With the festive period approaching, we have researched the causes of the most common personal injury claims in Leicester and Leicestershire in recent years, to see if we can shed light on the reasons behind the prevalence of these types of claims.

Road traffic accidents

Unsurprisingly, the number of road traffic accidents occurring in Leicester and the surrounding areas, significantly increases over Christmas and New Year.  Looking at the cases that we have dealt with recently, it is clear that there are several factors behind this.

Why do road traffic accidents increase in winter?

Weather conditions:

The risk of snow, ice, fog and mud means that the roads present many more dangers than they do at other times of the year.  Visibility and stopping distances are often reduced, meaning the risk of a rear end shunt increases significantly.

Dark nights:

There is almost always a marked increase in road traffic accidents during the weeks following the clocks changing in October and many road users do not always adapt their driving to accommodate the increased risks of driving in the dark.

Increased traffic:

As Christmas gets closer, the roads are undoubtedly more congested with shoppers and those driving on unfamiliar roads to travel to friends and family. 

Drink drivers:

With many Christmas parties and festivities taking place, many people drink a greater amount over the Christmas period.  The temptation to have a couple of drinks and drive home, thinking “I’ll never get caught” or “I’m fine to drive” coupled with the lack of awareness of ‘morning after’ driving, all increase the likelihood of a serious road traffic accident. 

Winter cyclist accidents

The festive period is also an especially dangerous time for cyclists due to the above factors, which put cyclists at an increased risk and make cyclists especially vulnerable to accidents and injury. The widening of potholes or failure of the local authority to adequately grit may also cause problems for cyclists.       

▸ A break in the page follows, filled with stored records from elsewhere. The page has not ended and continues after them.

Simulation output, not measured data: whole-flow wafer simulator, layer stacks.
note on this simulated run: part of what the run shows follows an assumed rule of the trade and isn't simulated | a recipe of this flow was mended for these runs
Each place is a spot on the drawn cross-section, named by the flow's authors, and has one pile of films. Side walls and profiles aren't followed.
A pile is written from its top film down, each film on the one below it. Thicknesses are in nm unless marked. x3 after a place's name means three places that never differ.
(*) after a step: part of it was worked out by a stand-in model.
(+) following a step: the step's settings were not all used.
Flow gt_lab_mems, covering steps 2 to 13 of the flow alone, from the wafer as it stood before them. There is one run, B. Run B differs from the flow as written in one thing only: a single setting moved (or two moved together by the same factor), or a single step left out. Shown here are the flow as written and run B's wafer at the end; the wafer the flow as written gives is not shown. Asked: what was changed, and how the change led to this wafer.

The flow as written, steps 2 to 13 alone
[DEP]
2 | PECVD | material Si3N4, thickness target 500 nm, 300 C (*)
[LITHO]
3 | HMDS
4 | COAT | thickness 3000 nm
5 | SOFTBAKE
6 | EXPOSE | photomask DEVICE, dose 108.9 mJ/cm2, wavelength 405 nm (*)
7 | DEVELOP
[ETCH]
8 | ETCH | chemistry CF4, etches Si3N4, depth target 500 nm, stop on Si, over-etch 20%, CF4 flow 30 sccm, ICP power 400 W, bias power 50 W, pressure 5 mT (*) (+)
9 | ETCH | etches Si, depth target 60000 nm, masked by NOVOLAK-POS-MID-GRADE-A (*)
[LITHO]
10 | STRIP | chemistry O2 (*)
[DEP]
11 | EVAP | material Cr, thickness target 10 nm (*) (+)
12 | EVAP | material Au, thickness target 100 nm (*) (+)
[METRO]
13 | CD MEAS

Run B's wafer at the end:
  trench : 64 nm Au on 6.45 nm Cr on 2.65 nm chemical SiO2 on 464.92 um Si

If you have been injured in a road traffic accident that wasn’t your fault and was caused by any of the factors listed above, it is likely that you will be able to make a claim.

Slips, trips and falls

When we carried out our research, we sought opinions from local people to see what they expected to be the most common personal injury claim made over Christmas and many responded with slips, trips and falls.  It’s not a silly answer – there is often a lot of rushing around in the hustle and bustle of Christmas, as well as a lot more alcohol being consumed during socialising, especially at night.  Couple this with icy conditions and it seems like slips, trips and falls would be the obvious answer.  The reason that this isn’t, is because much of the time, if a person was to injure themselves whilst under the influence of alcohol, it is often their own fault, which means a claim cannot be brought against someone else.

Staying safe over the festive period

First and foremost, check the weather forecast before you go out.  The best way to avoid an accident in bad weather is to stay off the roads altogether, especially in the event snow or severe ice, but this is not always practical; especially during the festive season. 

If you do have to travel on the roads in snowy or icy conditions:

  • Make sure that you have completely cleared your windows and that you have full visibility from every window.
  • Before you set off, check that all your lights and window wipers are working properly and that your tyres have good tread depth.
  • Travel for as much of your journey on major roads, as they are likely to have been gritted.
  • Remember that your stopping distances are greatly increased by snow and ice, so always leave plenty of room between your vehicle and the one in front.

If you are traveling at night or on unfamiliar roads:

  • Plan your route well in advance.
  • Allow yourself plenty of time so that you are not tempted to rush.
  • If travelling on country roads, be aware of muddy patches.

If you have been to the office party or out celebrating with friends:

  • Don’t assume you can have a couple of drinks and be fine to drive; the safest bet is not to take the risk.
  • If you have driven to a party and ended up having a few too many drinks, don’t be tempted to drive home to avoid the hassle of collecting your car the next day.
  • Remember the morning after the night before, even if you feel fine alcohol could still be in your system.

Cyclists:

  • Even if you are travelling during the daytime, it is worth turning the lights on your bike and helmet on, as even when it is slightly foggy, the easier you make it for people to see you, the safer you will be.